Turning on the heat
Turning on the heat
One of the most memorable business meetings I’ve had in China occurred one winter in Chongqing. I don’t remember what was discussed, but I do recall how cold I felt as I sat listening to my Chinese host. I sipped at a flimsy plastic cup of hot water to try to keep warm. My host posed nonchalantly in a quilted coat, a cup of tea in hand. There was no heat coming from the refrigerator-sized heating unit in the corner, or from any other part of the office. Young professionals sat huddled at their desks, typing away in coats and scarves.
The experience is still typical of money-saving approaches in China’s commercial and residential buildings, which leak energy with abandon. Increasingly, however, families and businesses are turning on their heating and cooling, if only during the coldest or hottest months. New hotels, shops and restaurants are springing up in cities, while in rural areas daily energy consumption per capita nearly doubled in the seven years after 2000. Those numbers are adding up to make China one of the world’s largest and least efficient energy consumers.

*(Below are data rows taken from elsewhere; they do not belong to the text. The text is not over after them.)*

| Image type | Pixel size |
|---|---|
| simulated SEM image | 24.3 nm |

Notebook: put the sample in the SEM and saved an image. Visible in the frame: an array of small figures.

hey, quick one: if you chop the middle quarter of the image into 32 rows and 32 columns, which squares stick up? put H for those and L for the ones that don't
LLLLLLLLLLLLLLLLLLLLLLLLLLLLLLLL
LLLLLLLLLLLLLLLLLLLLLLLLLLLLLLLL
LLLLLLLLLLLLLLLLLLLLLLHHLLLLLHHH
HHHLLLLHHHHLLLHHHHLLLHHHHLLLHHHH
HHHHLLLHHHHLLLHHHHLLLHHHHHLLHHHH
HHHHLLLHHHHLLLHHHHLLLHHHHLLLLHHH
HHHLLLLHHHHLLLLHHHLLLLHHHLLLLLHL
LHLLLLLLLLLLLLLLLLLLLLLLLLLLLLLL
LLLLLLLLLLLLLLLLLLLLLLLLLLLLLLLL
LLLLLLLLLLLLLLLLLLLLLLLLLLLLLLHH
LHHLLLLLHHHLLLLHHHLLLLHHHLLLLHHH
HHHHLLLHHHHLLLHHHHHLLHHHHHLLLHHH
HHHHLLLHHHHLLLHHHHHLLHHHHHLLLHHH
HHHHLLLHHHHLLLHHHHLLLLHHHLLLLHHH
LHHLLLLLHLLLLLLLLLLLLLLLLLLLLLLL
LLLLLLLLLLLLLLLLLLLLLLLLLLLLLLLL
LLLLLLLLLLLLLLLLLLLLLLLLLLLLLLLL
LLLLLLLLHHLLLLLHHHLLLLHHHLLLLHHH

The average energy efficiency in Chinese buildings is relatively low, at about 50%, Li Bingren, chief economist of the Ministry of Housing and Urban-Rural Development, said in late 2010. Even if that standard rose to 65% by 2020, Chinese buildings would still use 50% more energy for heating on average than developed countries with similar climates.
Lighting, heating and ventilating buildings uses more than a quarter of the power China generates, Li said. An additional 15% of the country’s energy is used for manufacturing and transporting building materials, and for constructing homes and offices, according to the Worldwatch Institute. Energy efficient approaches to building materials and construction could greatly reduce this voracious appetite for energy.
To a country that is one of the world’s largest importers of coal and oil, energy efficiency matters. China’s current energy plan, with its emphasis on the supply side of the energy equation, is akin to pouring an increasing amount of water into an expanding bucket full of holes. State media reports as early as 2006 claimed China would not be able to meet the energy demands of its buildings in 2020.
Energy efficiency would provide a way for China to reduce its use of fossil fuels without expensive outlays in alternative energy sources. Saving a kilowatt of power costs just a quarter of the amount used to generate a new kilowatt, said Barbara Finamore, founder and director of Natural Resources Defense Council’s China program. The NRDC estimates increased energy efficiency could cut China’s growth in energy demand in half by 2030.
However, Etienne Charlier, the director of Pinchuang Environmental Services in Shanghai, argues the Chinese government’s attention to energy efficiency is already greater than that of the US and the EU. Charlier’s company implements an energy management information system that collects data about the use of oil, electricity, gas and water in buildings and helps managers make decisions about energy accounting.
Charlier said he quickly realized that buildings in China are not energy efficient at all. Local officials know they have a problem, they just don’t know how to fix it, he said. “Economic development zones in China want to be green, but local officials are under pressure to get the places built,” said Charlier. The added expenses of efficiency measures can dissuade property developers from applying to build the projects, he said.
China built 1.9 billion square meters of new floor area in 2011, the biggest new construction volume in the world. This go-go approach does not lend itself to energy efficiency considerations, even when building designs require it. Energy conservation in some buildings has actually dropped to as little as 6-7% of the specifications in original designs, according to Qiu Baoxing, China’s vice-minister of Housing and Urban-Rural Development.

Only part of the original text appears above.